Austin City Council gave the green light March 7 to launch an Infrastructure Academy to connect residents with jobs as Austin embarks on $25 billion in capital projects.

The program aims to help fill thousands of skilled trades jobs with local talent as Austin widens I-35, expands the airport, renovates the convention center and adds a light rail to its transportation network.

The academy could operate similarly to the Art in Public Spaces program, which commissions local artists to create murals and other installations throughout the city.

“We're going to build the physical infrastructure that we determined we need for this community, [but] we don't have the human infrastructure in place,” Mayor Kirk Watson told Community Impact. “And that’s what this is about.”

The why


The Infrastructure Academy follows an October report from consulting firm CivicSol that found Austin will need to fill 10,000 infrastructure and mobility jobs per year for the next 17 years to realize its laundry list of capital projects. Watson said that means Austin will need to maintain its current workforce and add 4,000 new workers to it each year for nearly the next two decades.

The city’s infrastructure workforce is already made up of 222,000 workers, more than the local health care and manufacturing industries combined, Watson said.

Austin will also need to ramp up its recruiting efforts and improve coordination with existing organizations, such as Workforce Solutions Capital Area, Skillpoint Alliance and Austin Community College to get local workers trained and hired, the study found.

The impact


The boom in infrastructure and mobility jobs—some of which require training that can be completed in a matter of weeks—could transform Austin into a city that doesn’t require a college degree to be successful, Watson said.

Watson said a “key goal” of the Infrastructure Academy is to establish a new normal in which a high school graduate can go to trade school instead of a four-year university and thrive in Austin.

Creating that reality means starting the recruiting process for skilled trades jobs as early as seventh grade, said Sarah Garza, director of mobility industry partnerships at Workforce Solutions Capital Area.

“We know with the amount of workers that we're going to need for these projects, we can't just pull from the same well of talent; we're going to need to dig a little deeper,” Garza said.


Quote of note

“We never want to dismiss someone achieving their highest level of educational attainment,” said Tamara Atkinson, CEO of Workforce Solutions Capital Area. “But we also need to equally be sharing the narrative that people can, right out of high school, get to work and be learning, and in four years after their peers are graduating from college with debt, they can be earning $70,000 [a year] and have zero debt.”

Diving in deeper

Another key focus of the Infrastructure Academy is investing in and making affordable child care accessible, as it remains a barrier for parents, particularly women, looking to land an infrastructure job.


Women make up about 15% of Austin’s skilled trades workforce, Watson said, but it should be around 41% to be consistent with the general population of the city’s workforce.

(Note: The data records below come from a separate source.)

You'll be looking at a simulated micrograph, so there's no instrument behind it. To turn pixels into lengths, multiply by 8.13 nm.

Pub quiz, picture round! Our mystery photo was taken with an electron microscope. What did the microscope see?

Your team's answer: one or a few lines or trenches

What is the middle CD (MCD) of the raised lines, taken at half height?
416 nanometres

Members of Go Austin/Vamos Austin, or GAVA, spoke during public comment March 7 demanding more action on affordable child care as Austin has seen a growing waitlist for child care subsidies that reached nearly 4,000 people in December.

The group urged City Council to invest $1.5 million for early childhood education and child care costs as part of the Infrastructure Academy.

“Since his first 100 days Mayor Watson has spoken broadly on record of his plans to support child care; however, to our knowledge, Item 21 is the first resolution to come forth from him that mentions child care,” GAVA said in a statement to Community Impact. “Since the proposed Academy will create increased demand on the existing child care system that is already overwhelmed and under-resourced, GAVA urged council to act now and amend the resolution to do more to build up early childhood solutions with dedicated funding to meet current child care needs and to better prepare for the child care needs of the 4,000 new Infrastructure Academy workers.”


What’s next

Austin leaders are working on finding a brick-and-mortar location for the Infrastructure Academy, which will be announced soon, officials said.